Internal customer satisfaction: how to use surveys to measure and improve internal processes

Regarding your employees, distributors, vendors or departments as internal customers adds a whole new perspective to business management. Improving internal customer satisfaction will eventually result in a more efficient production process, better service and ultimately lead to more satisfied external customers. Measuring internal customer satisfaction can be done in a couple of ways but surveys prove to be the most effective.

Why measure internal customer satisfaction?

“A company is only as strong as its weakest link.” Cliché as this may sound, the statement is very close to the truth. Departments depend on each other in terms of productivity and efficiency – if one is underperforming, the entire chain is stretched. Identifying weak links should be a major concern for any company. (Mind, these so-called “weak links” aren’t necessarily individual people – in most cases underachieving teams or units have multiple problem areas.)

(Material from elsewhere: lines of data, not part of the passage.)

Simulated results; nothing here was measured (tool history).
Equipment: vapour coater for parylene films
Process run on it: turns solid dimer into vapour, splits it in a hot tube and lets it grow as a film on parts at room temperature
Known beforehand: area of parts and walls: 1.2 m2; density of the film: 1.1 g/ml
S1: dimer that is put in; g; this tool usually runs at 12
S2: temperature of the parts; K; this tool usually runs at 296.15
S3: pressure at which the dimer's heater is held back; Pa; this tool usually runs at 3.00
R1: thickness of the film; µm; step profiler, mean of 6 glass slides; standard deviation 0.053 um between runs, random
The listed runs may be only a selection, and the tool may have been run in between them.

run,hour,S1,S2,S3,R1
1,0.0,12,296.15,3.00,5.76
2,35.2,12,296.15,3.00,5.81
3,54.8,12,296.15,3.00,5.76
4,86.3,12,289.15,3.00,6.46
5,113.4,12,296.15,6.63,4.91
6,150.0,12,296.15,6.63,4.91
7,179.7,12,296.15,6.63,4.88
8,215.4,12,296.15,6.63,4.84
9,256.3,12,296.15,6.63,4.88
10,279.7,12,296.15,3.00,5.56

So how do you do that? How do you identify inefficiencies and turn them around? Regular all-staff or inter-departmental meetings are a good start. However, not all employees are keen on openly criticizing their manager, employer or coworker. That’s why surveys are a great addition.

Why survey your own staff?

Every department has its own customers, i.e. the department they are working for. For example, raw materials are purchased by one department, products are manufactured by another and marketed by a third department. Internal customer satisfaction surveys measure perceptions and impressions of internal service, be it communication, productivity and/or responsiveness. Whether or not these impressions are based on facts isn’t actually relevant. These are the concerns which are keeping your departments from working together better and employees from growing. So you should deal with them.

Which questions to ask?

As departments are regarded as customers of other departments, the internal customer satisfaction survey is more or less identical to the external customer satisfaction survey. The same rules apply and the same questions can be asked.

1) Net Promoter Score

How likely are you to recommend [department/team/employees] to another colleague/department/team?

The Net Promoter Score, a metric used for quantifying overall customer satisfaction, can also be used to measure internal customer satisfaction. Promoters, Detractors and Passives will offer valuable insights into how a certain part of your company is performing – or, to be more precise, how its performance is perceived by internal customers.

Overtime these results can be used to compare, benchmark, measure and spot long term trends, which in turn enables fact-based decision making. Some companies even use the Net Promoter Score to base decisions on bonuses and incentives – for instance, the department with the highest score wins a team trip.

→ Learn more about the Net Promoter Score

→ Create your own NPS survey

2) Customer Effort Score

The Customer Effort Score was originally created to measure external customer loyalty but it can just as easily be applied to internal customers.

To what extent do you agree or disagree with the following statement:
The organization made it easy for me to handle my issue.

The idea is that organizations create loyal (internal) customers primarily by reducing the amount of effort said customer has to make when trying to solve a problem. From an internal customer’s viewpoint, the Customer Effort Score identifies the level of friction that exists between departments or teams within a company. Effective customer service is all about removing friction, making the experience as smooth as possible. A high Customer Effort Score means other departments or units of a company have to make quite a lot of effort to get things done from the department under scrutiny. In other words, work needs to be done to straighten things out. A low score usually means said department is making things easy for your company.

→ Learn more about the Customer Effort Score

→ Create your own Customer Effort Score Survey

3) Customer Satisfaction Score

How would you rate your experience with department X?

The Customer Satisfaction Score is another metric used to gauge customer satisfaction. It too can be applied to internal customer research. The Customer Satisfaction Score is particularly useful in this case as it can be used to measure experiences with a single or multiple touchpoints, for example, satisfaction about responsiveness, communication skills, productivity, service, …

→ The difference between Customer Satisfaction, Net Promoter and Customer Effort?

→ Create your own Customer Satisfaction Score survey

What to do with all this data?

Now that actionable insights are rolling in, it’s time for department, line and production managers to get to work. They need to use the feedback from internal customers to benchmark internal customer satisfaction, soliciting suggestions for improvement while trying to identify trends related to performance.

To improve internal customer service, managers need to measure, give feedback, and continuously improve upon how employees serve each other. In other words, don’t use the internal customer satisfaction survey as a one trick pony but do multiple surveys, spreading them equally across departments overtime. Doing so you get a constant stream of data managers can use to optimize the production process or service chain and increase a team’s overall efficiency.

→ Read more about actionable insights and closing the feedback loop

In short …

The main benefits of internal customer satisfaction surveys include:

  • Provide a quantitative baseline to compare results.
  • Learn your company’s internal strengths and weaknesses.
  • Reinforce a company’s service orientation, values and mission.
  • Motivate staff as everyone is pulling towards a common goal: excellent service (internally and externally).
  • Identify the areas, teams or departments that may benefit from extra training in a certain field.